I don’t know half of you half as well as I should like; and I like less than half of you half as well as you deserve.

~ J.R.R. Tolkien, The Lord of the Rings.

It’s hard to make out whether he is insulting or paying a compliment.

As with so much of scripture, the writings of St. Paul are rich with multiple levels of meaning. It turns out that the stern apostle possessed a perilous sense of humor, quite capable of lampooning the king.

Nero runs his race

In the year 66 A.D., the Emperor Nero left Rome to compete in the Olympic games and make a concert tour of Greece. At Olympia, he competed in the four-horse chariot race. The historian Suetonius, in The Twelve Caesars, reported that Nero drove his chariot with at least 10 horses. The emperor was thrown from his chariot during the race and had to be picked up and put back at the reins.

The emperor was unable to remain in his seat and gave up the race before the finish. Since he was the emperor, the judges crowned him the winner anyway. Nero generously declared the whole province a free country and gave the judges large sums of money.

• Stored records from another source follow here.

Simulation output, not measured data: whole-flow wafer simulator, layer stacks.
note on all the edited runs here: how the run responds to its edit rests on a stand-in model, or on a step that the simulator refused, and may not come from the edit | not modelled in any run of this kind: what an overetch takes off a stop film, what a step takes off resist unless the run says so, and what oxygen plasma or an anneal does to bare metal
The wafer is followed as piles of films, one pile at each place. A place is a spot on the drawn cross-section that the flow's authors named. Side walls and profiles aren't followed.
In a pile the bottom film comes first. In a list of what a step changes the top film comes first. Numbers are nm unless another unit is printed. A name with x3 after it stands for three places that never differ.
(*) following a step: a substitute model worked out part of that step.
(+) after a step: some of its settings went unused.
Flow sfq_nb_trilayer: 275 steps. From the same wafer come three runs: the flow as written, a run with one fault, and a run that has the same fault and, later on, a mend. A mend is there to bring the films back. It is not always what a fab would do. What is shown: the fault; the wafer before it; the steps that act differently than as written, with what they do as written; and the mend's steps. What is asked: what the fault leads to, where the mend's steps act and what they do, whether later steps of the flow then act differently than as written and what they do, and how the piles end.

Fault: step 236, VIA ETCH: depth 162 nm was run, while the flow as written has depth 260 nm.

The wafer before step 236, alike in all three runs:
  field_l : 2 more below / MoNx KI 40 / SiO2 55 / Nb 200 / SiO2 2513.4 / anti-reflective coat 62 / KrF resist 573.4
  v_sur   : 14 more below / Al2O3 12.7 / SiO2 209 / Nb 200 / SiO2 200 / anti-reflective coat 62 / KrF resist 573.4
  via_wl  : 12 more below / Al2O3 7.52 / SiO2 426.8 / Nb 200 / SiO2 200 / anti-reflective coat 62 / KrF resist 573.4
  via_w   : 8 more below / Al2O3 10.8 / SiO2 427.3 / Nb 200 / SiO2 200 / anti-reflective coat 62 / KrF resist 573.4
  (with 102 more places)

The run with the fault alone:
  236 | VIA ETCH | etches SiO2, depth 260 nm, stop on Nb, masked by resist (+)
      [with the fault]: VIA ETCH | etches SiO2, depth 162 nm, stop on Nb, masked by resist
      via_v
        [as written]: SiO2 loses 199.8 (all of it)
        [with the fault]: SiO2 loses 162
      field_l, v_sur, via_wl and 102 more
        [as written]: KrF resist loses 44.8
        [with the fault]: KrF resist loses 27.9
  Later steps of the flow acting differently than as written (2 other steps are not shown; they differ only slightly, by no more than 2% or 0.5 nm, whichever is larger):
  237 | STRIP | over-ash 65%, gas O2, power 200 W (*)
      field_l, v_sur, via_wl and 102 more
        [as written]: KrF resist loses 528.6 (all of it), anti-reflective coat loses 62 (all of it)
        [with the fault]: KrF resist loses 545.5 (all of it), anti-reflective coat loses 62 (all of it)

This humiliation would have been fresh news when the buffoonish emperor returned to Rome and soon afterward had the apostle Paul beheaded. Could there be a connection between Nero’s race and a letter St Paul penned from a prison cell in Rome? The apostle wrote this in his last letter to his young friend Timothy,:

An athlete is not crowned unless he competes according to the rules. . . . [T]he time of my departure has come. I have fought the good fight, I have finished the race, I have kept the faith. Henceforth there is laid up for me the crown of righteousness, which the Lord, the righteous judge, will award to me on that Day.  2 Tim. 2:5, 4:6-8.

Nero the athlete had also competed, but he never finished the race. Nero did not compete according to the rules, yet was awarded the crown. Can there be any doubt that St Paul combined his bittersweet farewell to Timothy with a joke at Nero’s expense? If Nero was due respect simply for being the emperor–as Romans 13 is so often read–then St. Paul failed to follow his own rule. It is something to ponder when we consider one’s duty to any ruler or government.

disobedience700

Read the related post: “Does the Bible Approve of Violent Government” here.

Does the Bible approve of violent government?

Those who insist that the Bible approves of violent government as the God-mandated institution by which men must order society can cite numerous scripture passages to support that thesis. There is, for example, St. Paul’s epistle to the Romans:

Let every person be subject to the governing authorities. For there is no authority except from God, and those that exist have been instituted by God. Therefore he who resists the authorities resists what God has appointed, and those who resist will incur judgment. Rom. 13:1-2.

Elsewhere, St. Paul writes: “Remind them to be submissive to rulers and authorities.” Titus 3:1. Some would say that Christians are here instructed to obey authority, without exception, but other scriptures make it obvious that there is more to the story.

In Acts 5:29, we see the apostles defying the their rulers saying: “We must obey God rather than men.” Later, St. Augustine adds: “An unjust law is no law at all.” On Free Choice Of The Will, Book 1, § 5. The Catechism forbids obedience to any law “contrary to the demands of the moral order, to the fundamental rights of persons or the teachings of the Gospel.” CCC 2242

Obedience to government can never be absolute. No Christian may obey a law that requires them to disobey God. No Christian may commit an inherently evil act, even for a good purpose. Rom. 3:8 and here.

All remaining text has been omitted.